Before this year, nobody knew the name Paige Thompson, but techies now know her as the Queen of the Capital One hack – a disgruntled insider who helped herself to immense amounts of personal information including some 140,000 U.S. Social Security numbers and a lot more, involving some reported 100 million accounts tied to those who bought into Cap1’s “what’s in your wallet?” appeal.
Now with Thompson in custody, prosecutors are trying to paint a broader picture of the cyber-criminal, perhaps in a move to increase or deny bail.
News breaking in CNET today cites a prosecutor memo that accused Thompson of hitting more than 30 other businesses along with Capital One.
The prosecutor’s memo didn’t name these other companies, but it did also take a more sensational tack as well, describing Thompson as a danger to herself and others.
According to prosecutors, she reportedly made threats to of gun violence and talked about committing ‘suicide by cop.’
Prosecutors also pointed to a restraining order that was part of her record in the past.
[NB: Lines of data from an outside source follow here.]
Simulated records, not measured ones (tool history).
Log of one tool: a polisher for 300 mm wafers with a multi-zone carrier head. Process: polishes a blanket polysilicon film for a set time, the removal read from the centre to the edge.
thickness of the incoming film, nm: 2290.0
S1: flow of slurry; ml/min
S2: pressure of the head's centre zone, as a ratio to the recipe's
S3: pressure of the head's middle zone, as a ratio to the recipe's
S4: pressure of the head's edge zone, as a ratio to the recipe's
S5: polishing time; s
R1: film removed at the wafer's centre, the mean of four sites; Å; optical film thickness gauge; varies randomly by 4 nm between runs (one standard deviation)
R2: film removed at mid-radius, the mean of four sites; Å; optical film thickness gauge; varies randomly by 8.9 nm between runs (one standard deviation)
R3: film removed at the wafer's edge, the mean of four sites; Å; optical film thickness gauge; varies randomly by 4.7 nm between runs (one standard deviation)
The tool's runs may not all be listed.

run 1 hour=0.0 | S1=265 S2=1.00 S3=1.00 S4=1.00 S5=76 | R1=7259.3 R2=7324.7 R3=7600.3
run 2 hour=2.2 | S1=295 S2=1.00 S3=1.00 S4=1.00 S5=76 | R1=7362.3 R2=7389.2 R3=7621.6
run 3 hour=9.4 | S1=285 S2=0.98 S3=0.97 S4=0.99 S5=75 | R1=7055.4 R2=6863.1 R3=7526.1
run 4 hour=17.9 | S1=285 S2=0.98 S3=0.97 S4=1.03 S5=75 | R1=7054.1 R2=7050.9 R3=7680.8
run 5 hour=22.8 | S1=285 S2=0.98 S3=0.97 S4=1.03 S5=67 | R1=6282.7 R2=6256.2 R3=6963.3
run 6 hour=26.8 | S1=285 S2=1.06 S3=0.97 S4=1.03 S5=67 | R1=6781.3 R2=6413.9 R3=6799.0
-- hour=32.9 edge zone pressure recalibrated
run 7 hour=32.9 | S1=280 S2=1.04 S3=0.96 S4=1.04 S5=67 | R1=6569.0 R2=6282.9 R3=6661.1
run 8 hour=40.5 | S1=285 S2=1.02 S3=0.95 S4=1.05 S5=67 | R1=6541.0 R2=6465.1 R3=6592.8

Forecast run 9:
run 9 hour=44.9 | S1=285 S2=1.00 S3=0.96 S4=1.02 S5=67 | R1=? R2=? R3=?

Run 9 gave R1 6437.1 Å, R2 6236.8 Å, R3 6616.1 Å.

Relevant to the kinds of exposés we often hear after criminal behavior, prosecutors also said Thompson’s roommate had a stockpile of over 14 guns, despite a prior felony conviction that disqualified him from owning firearms. Prosecutors seem to want to make the jump to concluding that if Thompson had wanted to do something violent, she could have easily accessed quite a large arsenal. That’s a bit “minority report” for those who don’t want to take prosecutor announcements without large grains of salt, but it does show a troubling atmosphere surrounding some pretty brash hacking.
For more on who Paige Thompson is, you can go to venues like Heavy to find out about her use of the moniker “erratic” and the erratic nature of her transgression – meanwhile, the case will be winding its way through the courts.
The more financial details of this case are going to shake out slowly. We’ll keep an eye on the details of the data breach as they emerge in court documents, because the Capital One hack was one of the more prominent data breach events this year. Companies are getting better at circling the wagons and protecting sensitive data – but hackers are also out there upping their games.